Options in CBD are Diminishing
Leasing activity for the first six months of 2005 has outpaced the activity for the same
periods in 2003 and 2004. At this pace, leasing activity should approach the 1.5 msf level
achieved in 2003. And while net absorption in the CBD was not in the positive column, the
overall vacancy rate for Class A space in the CBD improved for the fifth straight quarter,
falling to 8.8% down from 12.6% a year ago.
Better locations and favorable rents continue to drive occupancy gains in Class A product,
often at the expense of Class B and C product. Several large transactions contributed to this
trend, closing within weeks of one another, (CH2M Hill, Knowledge Learning Corp, Sulzer Pumps)
and brought several downtown buildings to a vacancy rate of less than 10%.
According to commercial real estate firm Cushman & Wakefield, Inc., of the 26 Class A
buildings in the CBD, fourteen are near capacity (90% or greater). Lloyd Center Tower ODS
Tower, One Pacific Square, 200 Market Place, and Parkside Center have recovered to a nearly100%
occupancy rate after dropping as low as 85% in 2004.
"There is a diminishing supply of good, quality Class A space in the Portland
CBD,"says Tom Usher, Senior Director with Cushman & Wakefield. "US Bancorp Tower
and Pacific First Center have top floors available but premiere space like that is rapidly
disappearing compared to 18 months ago."
C&W Research predicts that if the current level of activity continues through the end of
the year, Class A absorption will peak around 400,000 square feet for 2005. The historic annual
average for Class A net absorption has a 10-year average of 163,000 square feet.
Additionally, large blocks of contiguous space in the CBD are nearly gone, forcing many
large tenants to renew leases instead of relocate. Brewery Block 2 has the largest contiguous
space on the market in the CBD at 29,454 of available square feet.

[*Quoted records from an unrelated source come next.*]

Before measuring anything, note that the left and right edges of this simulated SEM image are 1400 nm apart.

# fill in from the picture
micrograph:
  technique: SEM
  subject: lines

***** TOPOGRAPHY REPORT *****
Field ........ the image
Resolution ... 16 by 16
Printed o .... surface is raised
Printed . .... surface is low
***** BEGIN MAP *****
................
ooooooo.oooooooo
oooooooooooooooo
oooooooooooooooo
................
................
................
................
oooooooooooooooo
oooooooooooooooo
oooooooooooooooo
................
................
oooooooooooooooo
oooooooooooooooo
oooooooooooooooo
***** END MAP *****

"With this kind of activity in the market we would not be surprised to see a spike in
rents for specific segments in the Class A markets, primarily in properties with full floor
availabilities," says Mike Williams, Senior Research Associate at C&W. "In the
Pacific Northwest, we have already seen this happen in the Bellevue CBD, where rental rates
have spiked by as much as $8 dollars in some buildings over the past six months."